Bloodtide (1982)
2/10
My Big Fat Greek Rampage
23 August 2017
Warning: Spoilers
On a remote Mediterranean island, a drunken, Shakespeare-quoting treasure hunter named Frye (James Earl Jones) sets off an underwater explosion that awakens a long-dormant sea monster, to whom the natives must now sacrifice virgins or else become monster-lunch themselves. A premise like that could have made for a fun movie, but instead it made for this one.
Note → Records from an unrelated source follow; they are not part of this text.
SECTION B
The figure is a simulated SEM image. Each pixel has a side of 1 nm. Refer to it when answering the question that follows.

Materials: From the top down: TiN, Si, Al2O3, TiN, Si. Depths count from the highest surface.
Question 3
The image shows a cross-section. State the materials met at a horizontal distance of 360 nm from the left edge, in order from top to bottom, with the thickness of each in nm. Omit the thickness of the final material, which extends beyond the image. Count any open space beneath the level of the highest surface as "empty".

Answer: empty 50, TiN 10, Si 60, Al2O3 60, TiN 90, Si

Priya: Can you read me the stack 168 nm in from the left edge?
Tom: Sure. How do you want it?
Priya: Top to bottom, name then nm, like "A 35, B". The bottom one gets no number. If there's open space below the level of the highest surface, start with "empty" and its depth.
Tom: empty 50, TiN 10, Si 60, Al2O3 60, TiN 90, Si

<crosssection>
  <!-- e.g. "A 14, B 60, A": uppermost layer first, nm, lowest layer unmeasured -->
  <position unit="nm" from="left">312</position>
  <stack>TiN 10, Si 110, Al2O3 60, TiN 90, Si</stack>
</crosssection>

Two young newlyweds, Neil (Martin Kove) and Sherri (Mary Louise Weller), spend their honeymoon on the island, where the groom's sister, Madeline (Deborah Shelton), has gone missing. Because who doesn't want to spend their honeymoon searching for a lost relative? Madeline turns up about ten minutes in, leaving a good 73 minutes of dull, uneventful scenes in which very little happens beyond gobs of stilted dialogue.

Top billing here goes to James Earl Jones and Jose Ferrer (as the village elder), seasoned professionals who knew they were slumming. Ferrer seems half-asleep while Jones spits out his lines in a way that suggests anger-management issues. And yet, they're the only ones with a shred of professionalism. The others have no acting skills and must have been cast for their pretty faces and supple bodies. This includes Lydia Cornell, future co-star of the sitcom "Too Close for Comfort." (She plays a convincing corpse, though.) And Martin Kove is a dead ringer for "Baywatch"-era David Hasselhoff.

Item: When Neil and Sherri arrive on the island, some kids throw a cat at them from atop a flight of stairs. It's their idea of a prank.

Item: In an underwater cave, Frye quotes Shakespeare with a snorkel in his mouth. The end result ain't exactly Kenneth Branagh.

Item: When Lydia Cornell's character goes skinny-dipping and sees some old men watching her, she gets mad and shouts, "I thought you Greeks only liked little boys!"

Item: The sea monster gets about five seconds of screen time; it resembles an underwater sockpuppet.

Item: Given the choppiness of the action scenes, I have to wonder if there's a longer cut of this film in which the monster appears more.

Item: The sound effects are ridiculously loud, to a point of drowning out the dialogue. In a beach scene, the gently lapping waves of the Mediterranean sound like rhinos humping in a marsh. Perhaps the Foley artist was hard of hearing?

Item: Near the end of the film, Madline gives Neil a passionate, lingering lip-kiss. They're supposed to be brother and sister.

Item: The film score is by some guy noodling around on a Moog.